When I first read it I laughed, for it expressed how I feel some mornings when it's still dark outside and you can feel in your bones that until the central heating kicks in the house is so cold it makes the average igloo seem like a sauna.

But funny though the poem is it is also poignant, describing the slow, deliberate movements of someone winding down. The beauty, the art, is in the manner of its expression. The man in the poem comes to a standstill in the hall, having had what might be termed a "turn", and he thinks: "You have to smile/ when the mist clears/ and you don't know where you are./ Perhaps a Lemsip would make you feel better?"

Another envied writer is the American novelist Nicholson Baker. Like John Updike and Alice Munro, Baker is a celebrant of small towns and so-called ordinary people. In his novella A Box of Matches, nothing of any note occurs. The narrator gets up earlier and earlier each day and moves about the house while his wife and children sleep on. He lights the fire, prepares breakfast, feeds pets, thinks about this and that, the sort of things we all do. "Making coffee in the dark," he muses, "especially when the moon has set, or when there is no moon, is a skill that improves with practice."

This is life as it is for most of us. Like Baker's protagonist, I prefer mornings, even in winter, when a waxy moon is still visible and the grass on the links is covered in a coating of floury ice. As yet, no cars pass under the window and only dog owners are about, dragged from their beds to exercise their mutts. The glass of orange juice goes down like a double vodka followed by mug after mug of tea, panacea for all ills, and I tune in to the litany of disaster on the Today programme or put on a blast of rock music.

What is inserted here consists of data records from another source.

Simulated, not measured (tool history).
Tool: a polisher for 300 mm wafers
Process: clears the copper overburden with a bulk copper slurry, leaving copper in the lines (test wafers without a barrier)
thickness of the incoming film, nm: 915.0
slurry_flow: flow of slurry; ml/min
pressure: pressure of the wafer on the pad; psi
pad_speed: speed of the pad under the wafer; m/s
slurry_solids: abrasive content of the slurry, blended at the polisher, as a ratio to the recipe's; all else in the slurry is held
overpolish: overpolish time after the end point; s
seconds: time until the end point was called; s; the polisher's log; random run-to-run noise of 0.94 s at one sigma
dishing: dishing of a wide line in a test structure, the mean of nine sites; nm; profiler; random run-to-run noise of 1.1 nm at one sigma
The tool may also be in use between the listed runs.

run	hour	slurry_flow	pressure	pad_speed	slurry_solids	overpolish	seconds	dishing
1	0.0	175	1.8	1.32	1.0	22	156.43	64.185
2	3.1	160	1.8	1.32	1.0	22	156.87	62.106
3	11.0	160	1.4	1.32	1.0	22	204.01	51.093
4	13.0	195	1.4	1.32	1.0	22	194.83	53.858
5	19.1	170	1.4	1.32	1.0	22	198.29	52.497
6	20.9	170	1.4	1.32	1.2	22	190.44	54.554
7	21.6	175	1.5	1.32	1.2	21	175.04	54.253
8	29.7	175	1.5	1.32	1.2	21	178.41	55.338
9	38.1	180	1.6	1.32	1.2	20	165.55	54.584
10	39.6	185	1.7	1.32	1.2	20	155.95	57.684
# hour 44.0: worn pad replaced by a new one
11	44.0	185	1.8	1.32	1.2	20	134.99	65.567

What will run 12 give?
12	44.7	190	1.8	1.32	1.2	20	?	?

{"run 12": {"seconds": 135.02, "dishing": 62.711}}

These mornings I've been thinking a lot about a friend, the poet Alastair Reid, who died, aged 88, last September. While some live to write, Alastair wrote to live. He had the uncommon talent of making himself at home wherever he over-nighted. The kitchen was his preferred room and he moved around it like a cat on patrol. Once, he paid me the ultimate compliment, saying that our kitchen was best ordered he'd ever found, by which he meant he could put his hands on everything he needed. He was a great soup maker, as I have come to be, and on one of his last visits left a liquidiser with which to pulp and puree vegetables. Whenever I use it, Alastair is there by my side, ready to add salt as required.